Diff Delta Glossary

A lot of customers ask us how Diff Delta works. We offer a variety of answers depending on the level of depth the customer seeks. The most pithy exploration is our visualization of Diff Delta. The most thorough exploration is our article on counting lines of code. This page lies at a midpoint between the two. Here are a few of the most critical components of Diff Delta, with 1-2 paragraphs explaining why it matters.

Ignore Masks. Step one in carving away the 95% noise embedded in LoC is to ignore activity occurring in libraries, auto-generated files, and any other files that change without a developer doing meaningful work. Pluralsight Flow and GitClear allow customers to define, through UI or a .gitignore file, which files, directories, and file types should be excluded when assessing impact. GitClear goes one step further by allowing customers to write regular expressions that identify specific lines to be ignored (e.g., language keywords like end, #pragma, file includes, etc) within a file that will otherwise be processed as usual.

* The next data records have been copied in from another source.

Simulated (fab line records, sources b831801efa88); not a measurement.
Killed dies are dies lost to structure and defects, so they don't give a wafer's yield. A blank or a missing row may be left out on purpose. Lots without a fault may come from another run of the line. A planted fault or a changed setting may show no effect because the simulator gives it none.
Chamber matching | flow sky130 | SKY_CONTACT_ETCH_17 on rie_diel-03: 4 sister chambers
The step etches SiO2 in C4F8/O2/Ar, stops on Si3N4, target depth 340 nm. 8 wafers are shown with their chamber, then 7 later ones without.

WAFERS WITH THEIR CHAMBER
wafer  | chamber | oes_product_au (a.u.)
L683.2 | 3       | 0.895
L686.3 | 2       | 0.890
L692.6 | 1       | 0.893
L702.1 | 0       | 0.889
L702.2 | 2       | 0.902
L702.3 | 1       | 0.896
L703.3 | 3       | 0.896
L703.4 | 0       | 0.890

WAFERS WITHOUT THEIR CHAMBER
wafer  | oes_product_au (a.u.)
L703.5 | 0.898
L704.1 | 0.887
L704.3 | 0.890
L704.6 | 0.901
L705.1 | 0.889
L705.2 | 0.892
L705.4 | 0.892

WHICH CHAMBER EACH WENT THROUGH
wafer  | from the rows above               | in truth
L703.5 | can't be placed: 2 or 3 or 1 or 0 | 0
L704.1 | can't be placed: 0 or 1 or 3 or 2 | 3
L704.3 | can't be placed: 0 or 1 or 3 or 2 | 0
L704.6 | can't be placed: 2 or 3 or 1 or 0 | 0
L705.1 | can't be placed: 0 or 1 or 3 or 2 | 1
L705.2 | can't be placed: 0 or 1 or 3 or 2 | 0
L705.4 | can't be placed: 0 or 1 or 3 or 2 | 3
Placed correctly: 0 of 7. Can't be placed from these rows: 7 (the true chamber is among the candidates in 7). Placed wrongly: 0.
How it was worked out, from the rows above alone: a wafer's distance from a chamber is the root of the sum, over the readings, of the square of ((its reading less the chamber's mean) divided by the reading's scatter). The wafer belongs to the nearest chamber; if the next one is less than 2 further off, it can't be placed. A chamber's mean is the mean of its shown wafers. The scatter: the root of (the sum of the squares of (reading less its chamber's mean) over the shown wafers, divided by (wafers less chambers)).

Greenfield Reduction. Every senior developer has experienced that day where they're assigned an urgent bug, spend the entire day tracking down its cause, before eventually discovering that the problem is resolved by changing a single line of code. In contrast, even junior developers have experienced days where, in the course of roughing out a new feature, they "write" 500 lines of code in a couple hours (quotes since much of that code is often copy/pasted boilerplate). The concept of a "greenfield reduction," which is implemented by both GitClear and Pluralsight Flow, is that adding or deleting a large swath of LoC over a short time window reflects considerably less value per line than changing a single line of code that hadn't been touched in years.

Churn Discount. Related to the Greenfield Reduction, "Churn Discount" describes the various techniques used by Pluralsight Flow and GitClear to reduce the value attributed to a newly committed LoC that was last committed within the past couple days. This discount reflects the typical working mode of developers forging a new feature: quickly write the "roughed out" implementation for debugging, then continually revise that hot mess until it's submitted as a pull request.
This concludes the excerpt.